How can you parse excel CSV data that contains lin

2020-03-02 07:09发布

问题:

I'm attempting to parse a set of CSV data using PHP, but having a major issue. One of the fields is a long description field, which itself contains linebreaks within the enclosures.

My primary issue is writing a piece of code that can split the data line by line, but also recognize when linebreaks within the data should not be used. The linebreaks within this field are not properly escaped, making them hard to distinguish from legitimate linebreaks.

I've tried to come up with a regular expression that can properly handle it, but had no luck so far. Any ideas?

CSV format:

"####","text data here", "text data \n with linebreaks \n here"\n
"####","more text data", "more data \n with \n linebreaks \n here"\n

回答1:

According to aleske, a commenter in the documentation for PHP's fgetcsv function:

The PHP's CSV handling stuff is non-standard and contradicts with RFC4180, thus fgetcsv() cannot properly deal with files [that contain line breaks] ...
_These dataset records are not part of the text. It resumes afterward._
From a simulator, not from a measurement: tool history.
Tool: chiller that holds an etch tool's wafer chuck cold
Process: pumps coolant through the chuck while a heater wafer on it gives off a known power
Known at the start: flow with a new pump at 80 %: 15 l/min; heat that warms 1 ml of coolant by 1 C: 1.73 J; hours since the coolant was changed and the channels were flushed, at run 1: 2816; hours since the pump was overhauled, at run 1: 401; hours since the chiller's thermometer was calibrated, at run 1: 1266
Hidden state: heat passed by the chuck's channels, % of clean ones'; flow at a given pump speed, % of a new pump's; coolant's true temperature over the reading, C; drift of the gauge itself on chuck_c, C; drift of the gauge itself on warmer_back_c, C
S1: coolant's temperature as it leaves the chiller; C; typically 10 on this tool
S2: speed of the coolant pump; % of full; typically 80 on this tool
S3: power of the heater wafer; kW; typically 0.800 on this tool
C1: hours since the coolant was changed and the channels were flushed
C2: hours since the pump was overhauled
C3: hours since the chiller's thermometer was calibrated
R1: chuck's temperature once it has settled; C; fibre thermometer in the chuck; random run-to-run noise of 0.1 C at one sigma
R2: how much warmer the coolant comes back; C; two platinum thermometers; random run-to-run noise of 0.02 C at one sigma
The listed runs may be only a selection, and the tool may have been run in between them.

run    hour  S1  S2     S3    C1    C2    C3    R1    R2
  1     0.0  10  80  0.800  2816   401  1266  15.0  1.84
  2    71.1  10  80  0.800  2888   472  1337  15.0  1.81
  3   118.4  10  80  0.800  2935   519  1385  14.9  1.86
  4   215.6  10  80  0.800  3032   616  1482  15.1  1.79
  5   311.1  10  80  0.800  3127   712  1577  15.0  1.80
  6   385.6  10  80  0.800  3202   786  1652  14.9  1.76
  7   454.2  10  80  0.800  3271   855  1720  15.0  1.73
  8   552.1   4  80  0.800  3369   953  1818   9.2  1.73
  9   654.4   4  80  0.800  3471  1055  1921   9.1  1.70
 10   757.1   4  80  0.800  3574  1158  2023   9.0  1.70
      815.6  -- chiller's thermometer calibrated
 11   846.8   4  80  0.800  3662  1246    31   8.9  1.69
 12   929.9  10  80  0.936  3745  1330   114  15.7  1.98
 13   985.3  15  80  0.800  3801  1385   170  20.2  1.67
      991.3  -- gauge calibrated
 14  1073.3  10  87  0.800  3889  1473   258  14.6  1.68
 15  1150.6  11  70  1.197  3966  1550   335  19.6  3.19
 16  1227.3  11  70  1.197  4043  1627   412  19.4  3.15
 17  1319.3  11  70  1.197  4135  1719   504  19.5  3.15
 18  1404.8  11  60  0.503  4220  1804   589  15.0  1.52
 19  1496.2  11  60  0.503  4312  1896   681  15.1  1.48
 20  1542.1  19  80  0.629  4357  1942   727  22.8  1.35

And he offered up the following function to get around this limitation:

function csvstring_to_array(&$string, $CSV_SEPARATOR = ';', $CSV_ENCLOSURE = '"', $CSV_LINEBREAK = "\n") { 
  $o = array(); 

  $cnt = strlen($string); 
  $esc = false; 
  $escesc = false; 
  $num = 0; 
  $i = 0; 
  while ($i < $cnt) { 
$s = $string[$i]; 

if ($s == $CSV_LINEBREAK) { 
  if ($esc) { 
    $o[$num] .= $s; 
  } else { 
    $i++; 
    break; 
  } 
} elseif ($s == $CSV_SEPARATOR) { 
  if ($esc) { 
    $o[$num] .= $s; 
  } else { 
    $num++; 
    $esc = false; 
    $escesc = false; 
  } 
} elseif ($s == $CSV_ENCLOSURE) { 
  if ($escesc) { 
    $o[$num] .= $CSV_ENCLOSURE; 
    $escesc = false; 
  } 

  if ($esc) { 
    $esc = false; 
    $escesc = true; 
  } else { 
    $esc = true; 
    $escesc = false; 
  } 
} else { 
  if ($escesc) { 
    $o[$num] .= $CSV_ENCLOSURE; 
    $escesc = false; 
  } 

  $o[$num] .= $s; 
} 

$i++; 
  } 

//  $string = substr($string, $i); 

  return $o; 
} 

That looks like it will do the trick.



回答2:

I found that you can use a normal CSV parser after you convert the CSV to unix format.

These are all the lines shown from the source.